We have included in this information statement/prospectus important information about the Transactions, including the merger, and the transaction agreement (a copy of which is attached as Annex A). You should carefully read this information and the documents referred to therein in their entirety.

Please note that the delivery of the Written Consent is sufficient to adopt and approve the transaction agreement and the Transactions (including the merger) on behalf of stockholders of WWE. You are not being asked for a proxy, and you are requested not to send a proxy.

Q: Why is WWE proposing the Transactions?
A: The WWE Board has unanimously approved the transaction agreement and the transactions contemplated thereby, and determined that the transaction agreement and the transactions contemplated by the transaction agreement, are in the best interest of WWE and its stockholders. WWE believes that the Transactions, including the merger, will benefit WWE stockholders. For further information, please read the sections entitled “The Transactions—WWE’s Reasons for the Transactions; Recommendation of the WWE Board of Directors” beginning on page 95 of this information statement/prospectus.

Q: What will WWE stockholders receive in the Transactions?
A: At the effective time, each issued and outstanding share of WWE Class A common stock and WWE Class B common stock (other than cancelled WWE shares) will be converted automatically into one validly issued, fully paid and non-assessable share of New PubCo Class A common stock, and all such converted shares will then cease to exist and will no longer be outstanding. For further information, please read the section entitled “Summary of the Transaction Agreement— Transaction Consideration; Conversion of Shares; Exchange of Certificates” beginning on page 144 of this information statement/prospectus.

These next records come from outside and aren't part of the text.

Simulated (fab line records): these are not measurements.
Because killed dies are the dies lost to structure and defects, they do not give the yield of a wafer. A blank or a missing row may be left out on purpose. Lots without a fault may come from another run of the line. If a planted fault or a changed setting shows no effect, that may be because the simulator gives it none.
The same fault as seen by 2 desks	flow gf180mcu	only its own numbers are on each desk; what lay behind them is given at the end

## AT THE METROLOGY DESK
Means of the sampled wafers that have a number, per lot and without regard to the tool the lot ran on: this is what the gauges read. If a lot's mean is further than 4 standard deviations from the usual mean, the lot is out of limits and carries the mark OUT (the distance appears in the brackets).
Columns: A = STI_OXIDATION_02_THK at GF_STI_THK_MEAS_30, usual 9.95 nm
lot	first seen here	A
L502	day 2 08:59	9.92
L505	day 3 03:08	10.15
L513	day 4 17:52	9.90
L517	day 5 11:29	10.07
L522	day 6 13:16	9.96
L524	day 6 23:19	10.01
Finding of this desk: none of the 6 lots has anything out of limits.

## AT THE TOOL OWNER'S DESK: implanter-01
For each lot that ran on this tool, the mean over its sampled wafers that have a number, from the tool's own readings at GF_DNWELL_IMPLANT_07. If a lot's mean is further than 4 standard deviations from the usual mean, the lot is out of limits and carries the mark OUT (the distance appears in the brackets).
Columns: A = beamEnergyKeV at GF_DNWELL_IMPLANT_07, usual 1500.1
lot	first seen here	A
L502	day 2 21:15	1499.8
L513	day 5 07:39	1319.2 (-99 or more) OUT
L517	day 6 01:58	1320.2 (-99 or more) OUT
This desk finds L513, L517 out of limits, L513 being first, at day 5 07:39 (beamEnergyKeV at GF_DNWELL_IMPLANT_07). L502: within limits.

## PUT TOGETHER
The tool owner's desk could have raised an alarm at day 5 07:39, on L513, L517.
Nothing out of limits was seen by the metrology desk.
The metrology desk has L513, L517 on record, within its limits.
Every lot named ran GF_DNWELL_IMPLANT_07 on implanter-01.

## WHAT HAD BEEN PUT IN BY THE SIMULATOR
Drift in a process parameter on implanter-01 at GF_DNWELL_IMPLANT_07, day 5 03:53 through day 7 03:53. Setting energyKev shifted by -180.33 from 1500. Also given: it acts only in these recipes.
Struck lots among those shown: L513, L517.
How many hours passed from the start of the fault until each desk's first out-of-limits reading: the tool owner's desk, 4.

Q: What will holders of WWE equity awards receive in the Transactions?
A: At the effective time, each award of WWE RSUs and WWE PSUs, including any dividend equivalent rights granted with respect thereof, that is outstanding immediately prior to the effective time will be converted into an equivalent award of restricted stock units or performance stock units of New PubCo, respectively, on the same terms and conditions as were applicable under the award of WWE RSUs or WWE PSUs immediately prior to the effective time (including any provisions for acceleration); provided, that, any applicable performance-vesting conditions will be equitably adjusted, as necessary, including by the WWE Compensation Committee in good faith, following consultation and reasonable consideration of comments from Endeavor and in a manner consistent with past practice, to take into account the effects, if any, of the Transactions, including the merger.

Prior to the effective time, the WWE Board (or an appropriate committee thereof) will take necessary actions such that any offering period under the WWE ESPP during which the effective time would otherwise have occurred will be deemed to have ended on the fifth business day prior to the closing date and each outstanding purchase right under the WWE ESPP will automatically be exercised on such date.

For further information, please read the section entitled “Summary of the Transaction Agreement— Transaction Consideration; Conversion of Shares; Exchange of Certificates” beginning on page 144 of this information statement/prospectus.

Q: Should I send in my share certificates now for exchange?
A: No, you should not send in your WWE share certificates now for exchange. At the effective time, each WWE share certificate will automatically be converted into an equivalent number of shares of New PubCo Class A common stock. Following the effective time, stockholders may request to exchange their WWE stock certificates for New PubCo stock certificates by contacting New PubCo’s transfer agent (as defined below). For further information, please read the section entitled “Summary of the Transaction Agreement— Transaction Consideration; Conversion of Shares; Exchange of Certificates” beginning on page 144 of this information statement/prospectus.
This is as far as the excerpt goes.